Today was one we had been waiting for: we got to visit the Chengdu Panda Base. There are only about 1000 giant pandas in the world, 90% of which live in Sichuan Province. Of the 1000, about 60% live in the wild and 40% live in captivity. The Chengdu Panda Base is not only a tourist attraction (think panda zoo), but it is also a research facility and breeding program.
We once again had some rain, but our guide, Kevin, said that is good because pandas like the coolness. That meant they were out in the trees rather than hiding inside in the air conditioning (I’m not kidding). Kevin described them as very spoiled and lazy. They sleep most of the day and only eat bamboo that comes from the mountains; not what is grown at the panda base. He said the government pays peasants to pick the bamboo and bring it to the base. The caretakers also make cakes for the pandas and hide them in the trees so the pandas get some exercise finding them. The cakes are made of honey, corn, vitamins, et cetera, and are suitable for human consumption.
We started our viewing at the “teenagers” and then worked our way to the “kindergarten” and the “retired” pandas. Teens can live in small groups, but adults are separated as they are territorial and can be aggressive. In captivity, pandas can live up to 25 years (about 15 years in the wild). We didn’t see any rat-like newborns as it is mating season, and they will be born in late summer/early fall (panda pregnancy is only 3 months!). We were fortunate to get to see two adults feeding on bamboo. It was a thrill to watch!
We also saw red pandas, which are actually in the raccoon family, as well as some pheasants wandering around. Kevin said you used to be able to pay about $350 to hold a panda, but the government discontinued the program a few years ago when the pandas got sick. He also added that parents of adoptees like Abbie would always pay for it (he added that he thinks they’re quite spoiled, just like the pandas!).
After the panda base, we returned to the city for a famous Sichuan hot pot lunch. It was not only delicious but quite an experience as well. The boiling pot of chicken and vegetable broth is in the middle of the table and ingredients are brought to you for cooking. Locals have the spicy pepper broth mixed in, but for westerners like us, they have a separate pot in the center for dipping, otherwise it is too spicy. Kevin selected our ingredients – nothing “strange” (his word), like innards of various animals. We stuck with veggies like bean sprouts, cucumber, tomatoes, potatoes, and cabbage, and meats like sliced beef, pork meatballs, and shrimp dumplings. We also took tofu, and Kevin was surprised because westerners don’t usually eat it.

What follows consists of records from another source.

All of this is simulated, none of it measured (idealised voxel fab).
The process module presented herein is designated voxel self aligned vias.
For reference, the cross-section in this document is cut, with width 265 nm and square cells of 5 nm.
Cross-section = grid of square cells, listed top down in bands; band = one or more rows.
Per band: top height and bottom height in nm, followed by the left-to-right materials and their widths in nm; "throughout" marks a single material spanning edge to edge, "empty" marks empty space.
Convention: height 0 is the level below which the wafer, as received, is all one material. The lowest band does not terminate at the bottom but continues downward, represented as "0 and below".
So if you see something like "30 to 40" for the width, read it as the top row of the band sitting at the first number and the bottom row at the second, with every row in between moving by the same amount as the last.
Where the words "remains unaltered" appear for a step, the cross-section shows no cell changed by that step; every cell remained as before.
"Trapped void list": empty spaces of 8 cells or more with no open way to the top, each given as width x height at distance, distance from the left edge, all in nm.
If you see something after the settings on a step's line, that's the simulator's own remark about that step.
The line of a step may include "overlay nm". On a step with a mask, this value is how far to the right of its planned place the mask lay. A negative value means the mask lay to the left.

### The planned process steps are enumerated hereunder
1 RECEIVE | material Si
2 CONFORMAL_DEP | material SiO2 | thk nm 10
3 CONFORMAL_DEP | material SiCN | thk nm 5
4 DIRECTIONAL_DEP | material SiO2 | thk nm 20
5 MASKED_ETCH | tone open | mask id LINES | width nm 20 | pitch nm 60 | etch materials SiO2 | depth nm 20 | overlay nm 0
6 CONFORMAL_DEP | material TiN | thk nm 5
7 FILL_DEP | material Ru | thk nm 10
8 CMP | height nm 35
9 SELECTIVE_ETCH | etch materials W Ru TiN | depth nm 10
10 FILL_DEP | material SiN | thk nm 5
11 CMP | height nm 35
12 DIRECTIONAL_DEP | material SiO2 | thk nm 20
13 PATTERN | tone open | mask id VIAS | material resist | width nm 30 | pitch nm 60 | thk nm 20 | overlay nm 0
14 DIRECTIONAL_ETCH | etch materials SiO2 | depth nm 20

Each person mixes their own combination of sesame oil, garlic, cilantro, and green onion in a small bowl, and that’s what you put the food in once it’s cooked in the large hot pot. Since the pepper pot was separate, we dipped our items in it as much as we wanted the spice level to be. Kevin said we did a very good job for westerners, both with the spice and the chop sticks. 🙂 Oh yeah, you also drink hot tea with this meal – and it’s nearly 90 degrees here today with high humidity, so we all were sweating up a storm by the end of the meal (Kevin included)! It was an experience we will never forget (Reed and Jackson, Abbie thought you would’ve loved it).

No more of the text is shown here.